(THUNDER BAY, ON) – Despite what has been said in the media regarding Bombardier as of lately, we have obtained information from inside the company which is concerning.
A source which has leaked information from the local plant is saying that there is not much work from the the United States for about 5 to 7 years. Further, Bombardier is not too excited to ramp up production for the 36 bilevels the TTC needs as it is not a significant order.
Small batches of “layoff notices” are expected to be handed out tomorrow, Thursday July 11th. All 550 employees marked for layoffs will be let go by November, according to our source in Bombardier.
Below is a email TRCCTB.COM has obtained which explains the situation a bit more. Following that is a statement released by the City of Thunder Bay.
Today, I was at our Thunder Bay plant to meet with our employees and make an announcement that was not easy, which is the termination of 550 employees effective on November 4, 2019. The AME Leadership Team and I fully understand the impact of such an announcement on our employees and our community.

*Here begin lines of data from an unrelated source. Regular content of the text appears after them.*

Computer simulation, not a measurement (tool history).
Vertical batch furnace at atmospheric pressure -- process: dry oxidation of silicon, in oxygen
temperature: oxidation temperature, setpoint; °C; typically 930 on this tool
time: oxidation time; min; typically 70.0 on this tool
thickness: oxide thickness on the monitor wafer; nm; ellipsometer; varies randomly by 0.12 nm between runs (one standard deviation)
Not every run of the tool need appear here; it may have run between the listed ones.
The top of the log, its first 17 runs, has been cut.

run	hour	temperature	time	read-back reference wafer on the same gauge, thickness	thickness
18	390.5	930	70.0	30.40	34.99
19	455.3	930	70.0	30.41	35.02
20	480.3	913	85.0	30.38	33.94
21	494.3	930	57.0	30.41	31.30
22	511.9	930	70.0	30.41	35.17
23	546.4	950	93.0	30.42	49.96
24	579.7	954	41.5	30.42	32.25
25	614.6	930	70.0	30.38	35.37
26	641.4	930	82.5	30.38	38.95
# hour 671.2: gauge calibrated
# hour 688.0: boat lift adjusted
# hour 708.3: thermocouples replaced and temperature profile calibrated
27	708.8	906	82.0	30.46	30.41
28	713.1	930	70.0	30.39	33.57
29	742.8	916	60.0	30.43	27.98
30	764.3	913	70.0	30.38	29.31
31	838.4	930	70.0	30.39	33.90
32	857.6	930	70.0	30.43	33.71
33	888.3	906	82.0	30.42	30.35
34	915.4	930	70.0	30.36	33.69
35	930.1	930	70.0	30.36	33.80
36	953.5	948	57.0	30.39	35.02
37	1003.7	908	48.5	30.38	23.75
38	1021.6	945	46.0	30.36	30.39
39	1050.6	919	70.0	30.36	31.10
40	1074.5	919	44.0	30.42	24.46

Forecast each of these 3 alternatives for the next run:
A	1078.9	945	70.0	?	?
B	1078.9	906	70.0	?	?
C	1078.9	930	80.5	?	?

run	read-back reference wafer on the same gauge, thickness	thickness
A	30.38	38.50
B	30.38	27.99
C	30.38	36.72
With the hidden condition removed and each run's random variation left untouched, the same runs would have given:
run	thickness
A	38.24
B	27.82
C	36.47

This decision is due to the cyclical nature of our business and the ramp down of our two high cadence programs. Metrolinx BiLevel and TTC LRV are synchronized and both programs will be ending within a few weeks of each other with no orders to follow.
To mitigate the inevitable situation we are facing today, since the fall of 2018, we have proactively reached out and engaged with all three levels of Government (Federal, Provincial and the City of Toronto) to ensure that today’s announcement would not come as a surprise to anyone we met with. We met with the Ontario Premier’s office and various Ontario government ministries and officials to emphasize on numerous occasions about the importance of our Thunder Bay plant sustainable viability and the role it plays in the community. We appreciate their willingness to meet with us. Our engagement efforts were supported by important local stakeholders including the Mayor, Councillors, UNIFOR, the Economic Development Commission, the Chamber and so many others.
Our conversation with the province has resulted in the offer to enter into a commercial agreement for the delivery of 36 BiLevel cars. Theses negotiations have been progressing over the last three weeks. We appreciate the provincial government support and look forward to a successful outcome in the very near future.
As for the current contract with TTC, we have made significant investments, over $20M, to double our delivery rate in order to meet the 2019 target. As of July 2019, 166 streetcars have been produced for the TTC and we are fully committed to the overall delivery of 204 cars by the end of 2019.
Recently, for Q2, we were able to produce and deliver 23 streetcars, which is one more than our commitment to the TTC. The Thunder Bay Plant has increased its performance significantly since 2016 and the vehicles they are producing are safe, comfortable and reliable.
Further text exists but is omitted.